Saturday, March 18, 2017

Cooper Landing Spring Break with Alyeska Add-on

Last year with so litte snow we decided to do a Cooper Landing Spring break to get some early season hiking in. This year we ended up there by different circumstances.  Our goal was to go to Alyeska Resort and downhill ski/snowboard, but the resort was full when we called a couple weeks before break.  Lots of people stay in Anchorage and drive the 45 minutes to an hour to Girdwood, but we really didn't want to go to Anchorage so we decided to stay at our usual motel in Cooper Landing, the Sunrise Inn, and drive to Alyeska from there--also about an hour drive.  It ended up working out very nicely for timing and enjoyment, and we got to explore some new places as well.
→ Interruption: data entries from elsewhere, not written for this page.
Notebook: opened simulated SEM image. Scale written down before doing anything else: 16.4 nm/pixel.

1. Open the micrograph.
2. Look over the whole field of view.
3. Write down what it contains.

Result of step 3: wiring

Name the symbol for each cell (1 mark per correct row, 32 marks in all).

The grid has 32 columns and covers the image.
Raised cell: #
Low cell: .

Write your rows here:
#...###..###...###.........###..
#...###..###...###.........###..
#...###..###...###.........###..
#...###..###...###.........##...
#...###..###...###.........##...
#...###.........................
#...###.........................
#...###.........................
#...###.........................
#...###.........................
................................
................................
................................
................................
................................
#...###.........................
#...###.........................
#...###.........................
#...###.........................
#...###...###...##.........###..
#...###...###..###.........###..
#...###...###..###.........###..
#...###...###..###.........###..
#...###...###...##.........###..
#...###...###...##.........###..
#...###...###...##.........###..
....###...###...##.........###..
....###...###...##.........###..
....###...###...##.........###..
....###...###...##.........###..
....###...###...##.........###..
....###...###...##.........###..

No new snow for weeks made for a firm base, despite 346" of snow so far this year at Alyeska 
Waaaaaay up there is the top of Alyeska's aeriel tram.  On the other side of it is "the bowl".
A little closer view shows the North Face, supposedly the longest continuous double black diamond in North America
Moose Meadows is an outdoor playland at the base of Alyeska:  groomed cross-country ski trails, marked as multi-use for fat-tire bikers, hikers, snowshoers, runners and more.

Moose Meadows in the other directions, with the biking single-track on the left.
Bike trails wove throughout the woods all over.

The Alyeska snowcat trail is also multiuse and made for a fine, fast ski mostly uphill one way, and mostly downhill back!

We decided to let Denver snowboard for the day and we explored the many multi-use trails around Alyeska Resort.  It was almost deserted in the morning, but after noon when the temperatures rose out of the single digits folks came out enforce. Bikers, skiers and walkers populated the trails simultaneously, which only worked  with a dose of patience as sometimes families blocked the trail, dogs jumped on me as I skied or skiers came zipping down  hill as I was about to head up.  

All in all, these newly developed trails add a lot to Girdwood and for us, the value of Alyeska Resort. 

A quick hour back to Cooper Landing after a day on the slopes and trails got us back to our comfy hotel room.  A delicious St. Patrick's Day dessert at the Sunrise Inn Restaurant topped the day off nicely.


Heading out the next day, we weighed our choices of trails to hike and opted for Fuller Lake. Denver hadn't done it for 10 years since we'd used it as a practice run before backpacking the Chilkoot Trail. Again, no new snow for weeks plus cold temperatures keeping the thaw cycle to a minimum made for almost perfect walking conditions: hard packed, crunchy snow with good traction.  The only non-perfect part was the temperatures, which were -3 when we got up in the morning and were hovering at about 6 above by time we started hiking. Sunshine and 3 miles of uphill hiking got us to a sweat fairly quickly despite the cold temps and both Doug and Denver stripped down to 2 layers of shirt, no jacket.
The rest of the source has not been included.